As it becomes increasingly difficult to borrow for a refinance from traditional banks, more and more consumers are turning to private lenders. While this strategy usually costs more, it involves fewer hassles and more assurances that loans will go through without delays.

With the traditional mortgage market in turmoil, many consumers who need a mortgage or refinance existing debt are turning to the private loan arena. Private lenders stepped up to the plate earlier this year to help distressed homeowners refinance when the market for jumbo loans dried up and left many jumbo note holders desperate for options. What's more, many businesses are now looking to private lenders for their commercial loans. The reason for this is that today's economy offers a great opportunity to buy property or hire construction companies at a discounted price. Banks are tightening their purse strings and making fewer business loans, creating a larger niche for private lenders to fill.
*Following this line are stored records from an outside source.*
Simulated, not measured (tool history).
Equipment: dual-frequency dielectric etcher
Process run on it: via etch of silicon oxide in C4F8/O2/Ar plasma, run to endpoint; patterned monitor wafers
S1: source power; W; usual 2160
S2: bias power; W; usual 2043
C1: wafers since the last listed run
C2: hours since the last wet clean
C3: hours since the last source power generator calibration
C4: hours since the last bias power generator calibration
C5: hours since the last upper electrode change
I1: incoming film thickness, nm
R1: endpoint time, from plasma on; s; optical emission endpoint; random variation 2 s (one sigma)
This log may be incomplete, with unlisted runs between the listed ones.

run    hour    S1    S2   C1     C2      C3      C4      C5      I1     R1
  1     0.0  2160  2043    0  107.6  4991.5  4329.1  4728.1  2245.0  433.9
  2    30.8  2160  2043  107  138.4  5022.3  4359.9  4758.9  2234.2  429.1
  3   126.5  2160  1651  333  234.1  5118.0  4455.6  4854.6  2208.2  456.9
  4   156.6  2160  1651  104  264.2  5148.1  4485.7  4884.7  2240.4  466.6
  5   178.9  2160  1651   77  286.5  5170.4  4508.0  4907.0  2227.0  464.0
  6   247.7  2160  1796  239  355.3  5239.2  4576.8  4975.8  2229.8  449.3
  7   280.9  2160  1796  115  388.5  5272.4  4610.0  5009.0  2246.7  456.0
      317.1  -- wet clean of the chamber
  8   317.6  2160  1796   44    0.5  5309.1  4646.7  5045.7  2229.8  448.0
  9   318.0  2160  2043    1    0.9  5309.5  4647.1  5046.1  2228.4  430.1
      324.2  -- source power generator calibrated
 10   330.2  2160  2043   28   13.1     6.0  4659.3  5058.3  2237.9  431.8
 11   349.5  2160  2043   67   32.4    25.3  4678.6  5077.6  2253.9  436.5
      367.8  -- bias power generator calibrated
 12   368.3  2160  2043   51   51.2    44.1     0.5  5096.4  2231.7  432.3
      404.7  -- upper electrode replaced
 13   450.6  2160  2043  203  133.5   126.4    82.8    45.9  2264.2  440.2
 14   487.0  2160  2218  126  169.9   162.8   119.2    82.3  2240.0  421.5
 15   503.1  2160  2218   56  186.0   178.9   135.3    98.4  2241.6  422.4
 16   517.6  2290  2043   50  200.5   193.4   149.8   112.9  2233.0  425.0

Higher rates, faster service

Private lenders usually charge higher rates, but they can afford to because they're typically the money source of last resort. Sometimes, a borrower needs money fast in order to capitalize on a buying opportunity or complete a project on time, but conventional lenders can take up to two months to close a loan transaction. A private lender might get the same deal done within a matter of days, as long as the customer is willing to pay a premium and a hefty down payment.

An expanding market

Last year, the market for subprimes evaporated. This year, Fannie Mae will stop trading in Alt-A loans, which are one category above subprimes. This means that conventional lenders are phasing out all such loans specifically designed to help borrowers who have either poor credit, or trouble documenting income and assets. Those who normally use such loans to buy or refinance will have no choice but to turn to private lenders for help.

One of the problems for the average consumer, however, is that private loans are structured much differently than the loans that most Americans are accustomed to. A typical private loan, for example, might have a repayment life of only five to 10 years, so these loans usually need to be paid off or refinanced at a faster clip. Of course, for people planning to sell a home within a two to three year time frame, that's no problem. And for borrowers who need money for something like a home improvement project that will last just a few months, a private loan repaid in less than a year might be ideal.

Private mortgages typically charge rates of interest so high that they don't make much financial sense for the average homeowner wanting to refinance to save money in today's economic environment. But if large investors continue to pour money into the private loan sector, it will add liquidity and help to generate healthy competition. That always leads to better pricing and could ultimately benefit mortgage refinance borrowers across the board.